The historic 16-acre estate of Frederick Douglass, a former slave who became an eloquent abolitionist, publisher and U.S. ambassador, yesterday joined the Lincoln Memorial and Washington Monument as one of the main attractions on official Washington tours authorized by the Department of the Interior's National Park Service.

Interior Department officials said the estate is the first landmark dedicated to the achievements of a black American to be included in official tours here.

The Park Service yesterday sponsored an inaugural 2 1/2-hour Washington tour that was highlighted by a ceremony on the front yard of the Douglass estate, called Cedar Hill. The estate, at 14th and W streets SE, includes a palatial white house with a panoramic view of downtown Washington and the outlying skyline. The federal government acquired and restored the house in 1962.

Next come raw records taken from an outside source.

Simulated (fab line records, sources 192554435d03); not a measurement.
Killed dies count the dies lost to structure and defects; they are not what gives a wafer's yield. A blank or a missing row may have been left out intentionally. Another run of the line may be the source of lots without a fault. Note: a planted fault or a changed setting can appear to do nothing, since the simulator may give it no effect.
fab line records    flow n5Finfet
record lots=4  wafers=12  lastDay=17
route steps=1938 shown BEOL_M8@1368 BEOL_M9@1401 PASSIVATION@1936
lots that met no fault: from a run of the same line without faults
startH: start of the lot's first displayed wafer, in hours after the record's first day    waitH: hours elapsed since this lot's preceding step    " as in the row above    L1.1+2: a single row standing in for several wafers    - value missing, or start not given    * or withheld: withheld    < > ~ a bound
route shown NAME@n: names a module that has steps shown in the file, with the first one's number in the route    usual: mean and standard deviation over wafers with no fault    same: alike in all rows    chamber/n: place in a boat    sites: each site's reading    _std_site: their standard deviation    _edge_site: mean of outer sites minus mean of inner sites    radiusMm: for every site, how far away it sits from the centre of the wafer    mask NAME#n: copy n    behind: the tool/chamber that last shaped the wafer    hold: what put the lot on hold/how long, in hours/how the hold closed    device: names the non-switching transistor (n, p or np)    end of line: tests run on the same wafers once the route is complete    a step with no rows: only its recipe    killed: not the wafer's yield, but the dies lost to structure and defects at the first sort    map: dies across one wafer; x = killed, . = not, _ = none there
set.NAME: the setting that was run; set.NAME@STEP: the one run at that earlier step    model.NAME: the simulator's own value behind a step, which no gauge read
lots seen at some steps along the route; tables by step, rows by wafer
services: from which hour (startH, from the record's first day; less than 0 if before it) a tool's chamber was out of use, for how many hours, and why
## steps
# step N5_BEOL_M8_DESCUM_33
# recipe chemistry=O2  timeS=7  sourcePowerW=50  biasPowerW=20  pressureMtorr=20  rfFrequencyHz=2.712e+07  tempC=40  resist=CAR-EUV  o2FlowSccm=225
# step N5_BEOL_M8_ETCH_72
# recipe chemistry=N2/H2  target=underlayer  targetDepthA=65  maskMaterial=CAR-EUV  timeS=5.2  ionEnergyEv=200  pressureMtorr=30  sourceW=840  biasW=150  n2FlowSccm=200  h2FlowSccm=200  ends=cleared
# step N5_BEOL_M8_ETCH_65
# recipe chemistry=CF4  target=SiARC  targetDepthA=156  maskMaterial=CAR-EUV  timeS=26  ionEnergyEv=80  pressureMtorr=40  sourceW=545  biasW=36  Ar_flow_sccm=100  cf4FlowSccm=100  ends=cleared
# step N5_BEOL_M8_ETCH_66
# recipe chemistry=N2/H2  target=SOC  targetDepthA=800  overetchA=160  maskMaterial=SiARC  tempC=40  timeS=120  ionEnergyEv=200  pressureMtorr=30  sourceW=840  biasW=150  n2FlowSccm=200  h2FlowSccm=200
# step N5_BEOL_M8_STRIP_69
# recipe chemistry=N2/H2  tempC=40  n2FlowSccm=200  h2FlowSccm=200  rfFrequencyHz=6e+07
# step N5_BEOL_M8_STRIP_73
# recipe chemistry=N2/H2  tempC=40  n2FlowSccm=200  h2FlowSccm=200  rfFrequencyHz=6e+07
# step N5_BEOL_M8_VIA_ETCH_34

About 300 spectators and a half-dozen government officials attended the event, including a special assistant to President Reagan, D.C. Del. Walter Fauntroy and District Mayor Marion Barry.

The Ketcham Elementary School Choir sang several songs at the ceremony, and Dexter Nutall, a student at Annunciation School, sang "The Battle Hymn of the Republic."

Melvin Bradley, an aide to President Reagan, congratulated officials responsible for adding the home to the tour route of Landmark Services, Tourmobile Inc., which operates sightseeing tours for the Park Service. "On behalf of President and Mrs. Reagan, I congratulate you. . . . Frederick Douglass was a black man but, beyond that, he was a true American."

City Council member Nadine Winter (D-Ward 6) said that the Douglass tour would help bring more attention to Anacostia and could help foster economic development in the area.

Frederick Douglass was born in 1817 on Maryland's Eastern Shore. As a slave, he learned to read and write and acquired an uncompromising desire to be free.

He became a staunch abolitionist protesting slavery here and started his own newspaper, called The North Star. After the Civil War, he was recognized as the leading spokesman for the newly freed blacks.

He went on to become an adviser to four presidents and served as a U.S. marshal, as the first D.C. recorder of deeds and as minister to Haiti. He died in 1895.

The Frederick Douglass home will be a part of a tour conducted on a 19-passenger van that will pick up passengers at Arlington Cemetery, the Lincoln Memorial and the Washington Monument, said Tom Mack, president of Landmark Tours. The tour will visit several sites in addition to the Douglass home.